SE250:lab-6:Maintainers report
Task One
Student Approaches
The first task was completed by the majority of students. Of the students that displayed their code as a part of the lab report, there seemed to be two main approaches to this problem:
The most common approach was to create a tree using makeRandomTree(size) and calculate the height using the function height(Node*). A simple for loop was used to increase the height of the tree and print the height to the screen each time the loop was run.
There was a wide variety of values used for the tree sizes. Some people used from 1 to 10, while others went all the way to 1000, with the majority of students using up to a couple hundred.
The code looked something like:
int size, heightOfTree; Node* randomTree = 0; for (size = 1; size < (a number); size+5) { //There were some variations on the size+5 - some used size++, size+10 etc. randomTree = makeRandomTree(size); heightOfTree = height(randomTree); printf("Size = %d Height = %d", size, heightOfTree); }
The problem with this code, as expressed by Mark Wilson during the post-lab lecture, is each tree of x size is only generated once, i.e. each tree height is only sampled once, which is not statistically sound.
The other approach took this into account by using a for loop to create multiple trees of size x. This was the less common of the two main approaches.

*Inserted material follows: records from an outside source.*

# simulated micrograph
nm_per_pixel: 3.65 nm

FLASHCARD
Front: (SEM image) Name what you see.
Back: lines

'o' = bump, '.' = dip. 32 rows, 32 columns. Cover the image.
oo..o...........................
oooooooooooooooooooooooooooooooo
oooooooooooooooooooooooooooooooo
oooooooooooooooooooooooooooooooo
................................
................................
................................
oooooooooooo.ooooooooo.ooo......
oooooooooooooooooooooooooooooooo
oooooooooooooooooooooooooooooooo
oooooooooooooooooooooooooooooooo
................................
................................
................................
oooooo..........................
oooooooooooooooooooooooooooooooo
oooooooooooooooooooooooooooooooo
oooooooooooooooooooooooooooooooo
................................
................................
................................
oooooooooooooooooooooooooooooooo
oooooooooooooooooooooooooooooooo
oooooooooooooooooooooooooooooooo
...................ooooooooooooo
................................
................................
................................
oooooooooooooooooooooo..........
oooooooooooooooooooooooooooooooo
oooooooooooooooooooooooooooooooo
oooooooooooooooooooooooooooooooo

int size, i; double averageHeight; Node* randomTree = 0; for (size = 1; size < (a number); size+5) { //There were some variations on the size+5 - some used size++, size+10 etc. averageHeight = 0; for(i = 0; i < 100; i++) { //Loop to generate tree height multiple times randomTree = makeRandomTree(size); averageHeight += height(randomTree); } printf("Size = %d Height = %d", size, averageHeight/100); }
However, during to the post-lab discussion, it was brought up that because rand() was not seeded, it would produce the same results each time, therefore the extra loop did not make a difference. However, despite some students recognising this, no one actually seeded rand() during the lab.
Results
While I would have liked to graph people's results, this was not feasible, owing to the fact that there was not enough data. Instead I have placed here a graph of the results, taken from jhor053's lab report (with permission). Looking at the graphs of people that did the graphs and were able to load their graphs onto the wiki, this is a typical graph.
The graph produced is set when the tree height is incremented by 1. As can be seen, the graph fluctuates a lot but follows a general trend.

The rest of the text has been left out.